Today I want to talk about some differences I have seen between TV shows created by women and TV shows created by men. I’m going to be using the example of Stranger Things and The OA.
Major Spoilers Follow, for more than just these two shows.
Both of these shows involve a group of boys in a quiet suburb who get involved with a newly-arrived girl/woman with mysterious origins and apparently supernatural capabilities. She is a Stranger From Afar who shakes up their lives and demands incredible suspension of disbelief. She has been abused by an older man who wanted to push her abilities to their full potential, and harness them for himself. Ultimately, she sacrifices herself and in the process returns the boys to their normal lives, albeit forever changed.
There are also major differences: The OA is an “older” show, with a female lead in her late twenties and a teenaged group of boys; Stranger Things is anchored by children. The OA is also much more ambiguous in its supernatural phenomena. Stranger Things has a much more defined and traditional narrative arc than The OA, which I suspect is part of the reason it’s been much better received (I too struggled with that finale).
But this is the difference I want to focus on:
- Stranger Things was created and directed by two men (the Duffer Brothers). It had one apparent lead executive producer, a man, and eight executive producers in total, seven of whom were men. It also employed two male editors.
- While The OA was also directed by a man, one of its two creators was a woman (Brit Marling, also the star). It was also produced by two women (two out of two), had six executive producers (three of which were women), and four editors, three of which were men.
All other differences aside, this difference significantly impacted how well I was able to connect with each show, because The OA had the following things:
A Complex, Central Female Lead
Stranger Things is much less about Eleven than it is about the boys she befriends. They are the heart of the story; the camera views the whole world from the point of view of these 12-year-old boys; rescuing one of their own is at the heart of the story, and it is for his rescue that Eleven ultimately sacrifices herself. Likely because of this vantage point, Eleven is a cipher, pretty much a blank except for her powers. Apparently good-hearted and wanting to adopt oddly old-fashioned, baby-doll symbols of femininity, but that’s about it – that’s all the boys can discern.

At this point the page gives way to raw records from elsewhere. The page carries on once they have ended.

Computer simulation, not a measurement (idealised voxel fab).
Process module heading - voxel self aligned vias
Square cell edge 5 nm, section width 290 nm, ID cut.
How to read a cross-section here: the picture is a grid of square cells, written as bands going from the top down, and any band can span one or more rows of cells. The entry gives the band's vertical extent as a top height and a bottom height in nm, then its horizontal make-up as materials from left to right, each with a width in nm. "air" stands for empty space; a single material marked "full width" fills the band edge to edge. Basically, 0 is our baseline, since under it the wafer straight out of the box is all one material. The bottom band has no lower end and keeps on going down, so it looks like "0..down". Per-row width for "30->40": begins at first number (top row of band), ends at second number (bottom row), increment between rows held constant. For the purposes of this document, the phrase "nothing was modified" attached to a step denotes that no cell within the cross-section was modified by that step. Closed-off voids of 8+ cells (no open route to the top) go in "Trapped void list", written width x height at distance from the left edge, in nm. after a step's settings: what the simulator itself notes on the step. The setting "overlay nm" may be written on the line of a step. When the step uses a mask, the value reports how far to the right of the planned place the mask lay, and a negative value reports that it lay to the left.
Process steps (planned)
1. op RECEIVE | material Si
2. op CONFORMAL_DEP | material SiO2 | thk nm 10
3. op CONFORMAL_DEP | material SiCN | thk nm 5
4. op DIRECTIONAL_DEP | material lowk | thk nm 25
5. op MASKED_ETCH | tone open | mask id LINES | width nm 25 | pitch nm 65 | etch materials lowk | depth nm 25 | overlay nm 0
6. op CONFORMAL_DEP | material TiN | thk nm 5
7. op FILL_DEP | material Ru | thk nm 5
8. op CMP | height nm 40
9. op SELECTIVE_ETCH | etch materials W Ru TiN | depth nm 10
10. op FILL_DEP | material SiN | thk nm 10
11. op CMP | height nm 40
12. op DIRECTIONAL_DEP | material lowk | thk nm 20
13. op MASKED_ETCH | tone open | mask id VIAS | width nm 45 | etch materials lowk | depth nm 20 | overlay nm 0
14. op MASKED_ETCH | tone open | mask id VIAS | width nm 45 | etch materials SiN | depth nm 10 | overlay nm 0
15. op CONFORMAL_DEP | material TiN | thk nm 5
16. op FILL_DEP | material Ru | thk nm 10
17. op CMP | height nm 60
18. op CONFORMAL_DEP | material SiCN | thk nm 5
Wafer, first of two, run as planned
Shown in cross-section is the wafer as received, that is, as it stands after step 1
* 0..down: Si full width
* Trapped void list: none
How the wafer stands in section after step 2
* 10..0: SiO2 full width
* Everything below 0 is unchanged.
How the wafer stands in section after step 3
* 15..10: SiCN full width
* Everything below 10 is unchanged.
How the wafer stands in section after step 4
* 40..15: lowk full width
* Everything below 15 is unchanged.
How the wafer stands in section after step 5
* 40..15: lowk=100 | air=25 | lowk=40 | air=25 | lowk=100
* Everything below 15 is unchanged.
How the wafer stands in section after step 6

The OA is about OA/Prairie/Nina; her saga is the saga. She is altruistic, self-righteous, judgmental, loving, and selfish all at once, like all new religion messiahs. She fucks up on the regular; she is myopic in her pursuit of her father; she shows some real slivers of cold-heartedness, particularly toward her adopted parents. She craves the approval of older men to replace the father she’s lost, only to fall in love with a man her own age who renders her more vulnerable and compassionate but still myopic. She believes in her own grandeur, unabashedly. She also believes that she is doing good in the world, even despite evidence to the contrary, causing her to frequently bulldoze over dissent and to demand blind faith – which ironically makes her rather similar to her captor/archenemy, Hap.
Visible “Invisible” Women
The most widely-voiced criticism of Stranger Things – which I shared from the get-go – was the show’s treatment of the women that are invisible/non-entities to 12-year-old boys. Ugly duckling teen Barb is unceremoniously killed and mourned by next to no-one while the entire cast of characters is torn apart by the death of 12-year-old Will. This makes more sense when set against the blank mystery of Eleven, Nancy’s depiction as the coveted prize in a social battle between Jonathan and Steve, and Joyce’s sole defining characteristic as a well-meaning but histrionic mother.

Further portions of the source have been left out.